In the gloom of his stockroom, a mild-mannered carpet dealer laughs bitterly at the notion that he is expected to vote again for a new president. “There will be more instability, the same problems all over again,” said Ghulam Sakhi, surrounded by carpets he is unable to sell.
On Tuesday, Hamid Karzai finally caved in to enormous international pressure to accept findings of the Electoral Complaints Commission of vote rigging in the August 20 ballot. He reluctantly agreed to a runoff against his challenger, Abdullah Abdullah, scheduled for November 7, after a quiet walk in the presidential palace gardens with the US senator, John Kerry.
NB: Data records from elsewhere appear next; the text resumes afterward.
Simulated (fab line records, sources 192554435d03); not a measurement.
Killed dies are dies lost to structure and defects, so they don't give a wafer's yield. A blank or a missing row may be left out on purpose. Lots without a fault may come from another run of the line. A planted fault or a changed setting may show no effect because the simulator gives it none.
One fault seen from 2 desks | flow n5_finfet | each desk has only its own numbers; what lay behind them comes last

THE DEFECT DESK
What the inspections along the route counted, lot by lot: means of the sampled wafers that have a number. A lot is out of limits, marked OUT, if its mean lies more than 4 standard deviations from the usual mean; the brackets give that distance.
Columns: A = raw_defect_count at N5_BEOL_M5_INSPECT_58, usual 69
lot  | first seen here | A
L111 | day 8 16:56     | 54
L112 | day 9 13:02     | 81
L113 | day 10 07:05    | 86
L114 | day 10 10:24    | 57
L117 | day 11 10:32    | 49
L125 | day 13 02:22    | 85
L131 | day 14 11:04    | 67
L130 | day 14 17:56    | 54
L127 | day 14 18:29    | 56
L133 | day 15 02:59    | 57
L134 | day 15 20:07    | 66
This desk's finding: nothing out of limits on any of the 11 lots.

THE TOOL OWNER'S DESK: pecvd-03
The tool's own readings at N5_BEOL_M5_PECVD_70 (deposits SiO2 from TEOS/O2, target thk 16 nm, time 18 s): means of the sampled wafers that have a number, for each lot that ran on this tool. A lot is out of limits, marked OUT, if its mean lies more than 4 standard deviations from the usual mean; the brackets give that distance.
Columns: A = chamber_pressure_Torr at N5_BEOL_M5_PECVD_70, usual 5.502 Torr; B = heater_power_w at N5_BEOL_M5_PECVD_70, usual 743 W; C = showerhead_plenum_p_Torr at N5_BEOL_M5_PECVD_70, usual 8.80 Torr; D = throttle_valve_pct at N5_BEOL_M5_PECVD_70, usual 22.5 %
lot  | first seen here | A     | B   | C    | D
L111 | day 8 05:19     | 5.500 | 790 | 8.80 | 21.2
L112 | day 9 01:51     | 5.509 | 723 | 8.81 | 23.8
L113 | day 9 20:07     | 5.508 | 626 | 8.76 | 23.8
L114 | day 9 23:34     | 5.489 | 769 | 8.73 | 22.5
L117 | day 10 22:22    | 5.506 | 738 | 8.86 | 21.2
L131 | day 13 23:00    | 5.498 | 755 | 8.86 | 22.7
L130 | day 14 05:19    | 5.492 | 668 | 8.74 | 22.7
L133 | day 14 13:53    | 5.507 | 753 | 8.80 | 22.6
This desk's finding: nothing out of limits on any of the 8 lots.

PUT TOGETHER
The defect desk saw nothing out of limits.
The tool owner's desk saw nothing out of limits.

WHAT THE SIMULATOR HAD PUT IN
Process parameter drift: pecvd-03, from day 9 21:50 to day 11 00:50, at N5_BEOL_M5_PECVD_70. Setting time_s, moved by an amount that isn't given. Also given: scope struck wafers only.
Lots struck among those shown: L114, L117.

According to the Associated Press, Mr Kerry told Mr Karzai of his own decision to concede to George W Bush after the 2004 US election – even though he had doubts about ballot-counting in Ohio. There are times, he said, when you have to put country before self. A glum-looking Mr Karzai duly relented, despite suspicions that foreign interference, not dodgy ballots, were stripping him of victory.
Across the country there is a deep disenchantment with the thought of a new election. “If there is a second round we will not participate,” Sadruddin Khan, a tribal elder in Kandahar, said. “It is not worth it to us to once again face the possibility of having our fingers and heads chopped off, and our police and soldiers die. Neither Karzai nor Abdullah are worth the lives of our children.”
This is the rub. Although Nato is now putting a contingency plan drawn up weeks ago into practice, Afghan forces are mobilising and the UN has launched a vast logistics operation distributing millions of fresh ballot papers, boxes and indelible ink across the country, there is no saying that two of the largest problems with the first round – low turnout and widespread fraud – will not blight a repeat.
Turnout estimates were as low as five per cent in some areas hit particularly hard by the insurgency last time. In Kandahar city, the Taliban hanged two people who had braved the rockets and gunfire to get to polling centres. Although both candidates claim more voters will turn out on November 7, the reality is that there is little appetite for more voting, even if the insurgents have less time to organise a campaign of intimidation.
There is also the feeling that there is nothing to prevent fraud second time around.
Indeed, election experts in Kabul have warned that little is being done to mitigate cheating. Of particular concern is the Independent Election Commission (IEC). Tasked with running the elections, the IEC is stuffed with Mr Karzai’s appointees.
“The worrying thing in this election is, OK, we knew fraud had been committed. You had all these fraud mitigation policies drafted by the IEC – and they didn’t follow them,” one western election official said. “What … are they going to do to mitigate that fraud? I really don’t know. I don’t have a clue.”
Even though the IEC, which will retain complete control over the runoff, has now accepted that Mr Karzai won less than half the vote it rejects the idea that systematic fraud was to blame. Its chairman, Azizullah Ludin, pointed the finger at poor security.
The UN has told the IEC that 200 of the 380 district election chiefs who helped run things first time round ignored procedures or were actually complicit in the cheating and must not be hired again. But a shake-up of the leadership a fortnight before voting has the potential to be a political and managerial nightmare, so senior architects of the first round fraud will remain in place.
“They said they would be looking into staffing problems but of course they’re not going to be able to do that in the next two weeks,” the western election official said.
The number of polling stations – the individual booths at each polling centre – will be reduced from around 23,000 to 16,000. The aim is to shut down those where comprehensive ballot stuffing took place. A UN spokesman said this would not impede voting. “If a polling station returned mainly illegitimate papers, we’re not disenfranchising voters, we’re disenfranchising people who tried to cheat,” said Aleem Siddique.
Dr Abdullah has said that he will only take part in the runoff if certain conditions are met. He has not yet said what those are, and given the proximity of the runoff, this sounds more like an escape clause than a serious anti-corruption programme.
Rumours persist that the two candidates will cut a deal but the probability of this happening is diminishing. Diplomats say what dialogue there is between the two camps – there are whispers of a meeting between Mr Karzai and Mr Abdullah within the next day or two – has the tenor of preparation for post-election discussion, not an 11th- hour compromise.
“I think the likelihood is of a second round,” the EU ambassador to Kabul, Hansjoerg Kretschmer, said. “I don’t think there will be anything before then to stop it.”